HEMA, a multinational variety retailer chain headquartered in Amsterdam, has partnered with Xomnia to replace its legacy, on-premise data processing and service system with a modern, reliable, and efficient system that can store, process, and export business data in the AWS Cloud.
The new platform, known as the Cloud Data Analytics Platform (CDAP), is a scalable, efficient, and more adaptable platform that can be used to meet almost all the business needs at multiple departments within the retailer chain. It is almost fully built in Kubernetes using open source and AWS PaaS (Platform as a Service) tools. It also incorporates aspects that are built, installed, and configured from scratch by its data engineering team.
To guarantee a swift transition from the legacy system, Xomnia helped the dedicated team at HEMA migrate the necessary reports, code, and data from the company’s legacy system into its new system.
"HEMA wants to improve the daily lives of its customers. To support decision making by people and processes, our team democratizes data and insights available in our cloud data and analytics platform. Xomnia plays a crucial role in this migration." - Bas Karsemeijer, Head of Data & Analytics at HEMA
As data and AI became increasingly central to HEMA’s operations, it’s been relying on a system to collect and process data to carry out several tasks. It is an on-premise cloud infrastructure where data is collected and reports are processed to be used by the sales, stock, and managerial teams, among others.
This legacy data system, which performs tasks such as tracing revenue from online and offline sales and performing stock and promotion forecasting, is no longer able to scale up to HEMA’s needs and different data sources. For this reason, the retailer chain created a dedicated team to build a new platform that is more adequate, cost efficient, and able to accommodate data coming from multiple sources.
Xomnia’s data engineer Daniel Galea is part of the team working to build, install, and configure the new system. Besides building the new system, Daniel’s role is to also migrate the existing data, code, and technology from the legacy system to the new system, and to be an intermediary between the development team and business team to clearly communicate the interests of the business, such as specific reports and the datasets that they require.
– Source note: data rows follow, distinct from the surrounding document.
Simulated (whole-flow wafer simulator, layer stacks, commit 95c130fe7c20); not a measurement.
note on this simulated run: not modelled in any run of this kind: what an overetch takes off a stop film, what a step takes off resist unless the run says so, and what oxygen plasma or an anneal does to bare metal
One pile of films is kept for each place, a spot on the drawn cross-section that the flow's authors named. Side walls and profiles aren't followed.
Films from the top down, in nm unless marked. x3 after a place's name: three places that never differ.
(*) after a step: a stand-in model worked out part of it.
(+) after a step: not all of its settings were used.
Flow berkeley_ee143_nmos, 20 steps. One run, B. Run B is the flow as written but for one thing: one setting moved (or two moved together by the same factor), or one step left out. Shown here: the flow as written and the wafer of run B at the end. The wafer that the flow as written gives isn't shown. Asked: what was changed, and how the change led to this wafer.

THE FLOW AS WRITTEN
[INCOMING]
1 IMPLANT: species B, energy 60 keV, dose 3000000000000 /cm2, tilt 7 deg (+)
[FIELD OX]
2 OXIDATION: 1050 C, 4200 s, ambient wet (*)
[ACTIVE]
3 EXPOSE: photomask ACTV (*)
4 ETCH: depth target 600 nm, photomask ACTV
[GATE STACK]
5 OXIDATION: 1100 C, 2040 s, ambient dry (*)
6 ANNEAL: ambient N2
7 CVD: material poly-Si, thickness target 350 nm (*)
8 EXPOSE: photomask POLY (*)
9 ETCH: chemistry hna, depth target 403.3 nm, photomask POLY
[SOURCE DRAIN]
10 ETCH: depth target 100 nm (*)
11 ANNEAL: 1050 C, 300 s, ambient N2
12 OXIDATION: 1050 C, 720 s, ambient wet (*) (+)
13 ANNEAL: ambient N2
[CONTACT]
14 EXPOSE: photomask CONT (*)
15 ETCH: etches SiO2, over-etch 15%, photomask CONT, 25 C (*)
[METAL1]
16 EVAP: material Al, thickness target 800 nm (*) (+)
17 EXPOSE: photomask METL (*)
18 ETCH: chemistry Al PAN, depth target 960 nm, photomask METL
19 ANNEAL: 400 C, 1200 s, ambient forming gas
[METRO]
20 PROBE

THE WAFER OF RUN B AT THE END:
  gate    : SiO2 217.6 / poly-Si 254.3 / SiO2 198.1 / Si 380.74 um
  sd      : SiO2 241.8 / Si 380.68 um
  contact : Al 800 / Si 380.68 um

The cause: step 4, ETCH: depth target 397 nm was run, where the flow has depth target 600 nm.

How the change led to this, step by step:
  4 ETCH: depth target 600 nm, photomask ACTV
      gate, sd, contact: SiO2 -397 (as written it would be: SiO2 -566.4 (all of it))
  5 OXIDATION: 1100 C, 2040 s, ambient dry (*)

The solution, called the Cloud Data Analytics Platform (CDAP), can almost meet all the business needs at HEMA, such as ingesting, processing, aggregating/ combining, and exposing/serving different datasets. As migrating the data and data sources from the several departments that have for years used the legacy system is a time-consuming process, the solution is expected to be fully built by the end of 2021.
Going over the technical details, the CDAP is built in the AWS cloud, using open-source system Kubernetes. In Kubernetes, the data engineers are installing tools like Spark for processing, Airflow for orchestration, and Prometheus/Grafana for monitoring. The data engineering team is working on building, installing, and configuring this.
The new system has been partially put in use already. When fully operational, it will enable HEMA to run analytical dashboards and machine learning features, and perform tasks that require running round the clock. The system will also efficiently accommodate new sources of data, and accept API’s for multiple purposes.
By developing this data processing and service system, running almost entirely on AWS managed Kubernetes, HEMA aims to achieve four impacts:
- Enhance their customer experience on day-to-day basis, for instance by enabling their staff to make informed decisions in real time, personalizing omnichannel marketing communications via data science models, and optimizing the assortments of their local stores based on holistic analytical insights and full operational processes, like forecasting and replenishment,
- saving costs, since it is less expensive to run the current system than using all the PaaS Tools from AWS,
- being able to easily and quickly migrate to any other cloud platform in the future, should the company wish to do so, as a result of installing open source tools on Kubernetes, and making all the data processing happen on Spark, without coupling the data ingestion process to PaaS tools from AWS, and
- achieving a more scalable system, i.e. capable of keeping up with bigger or more datasets without taking a longer time to run.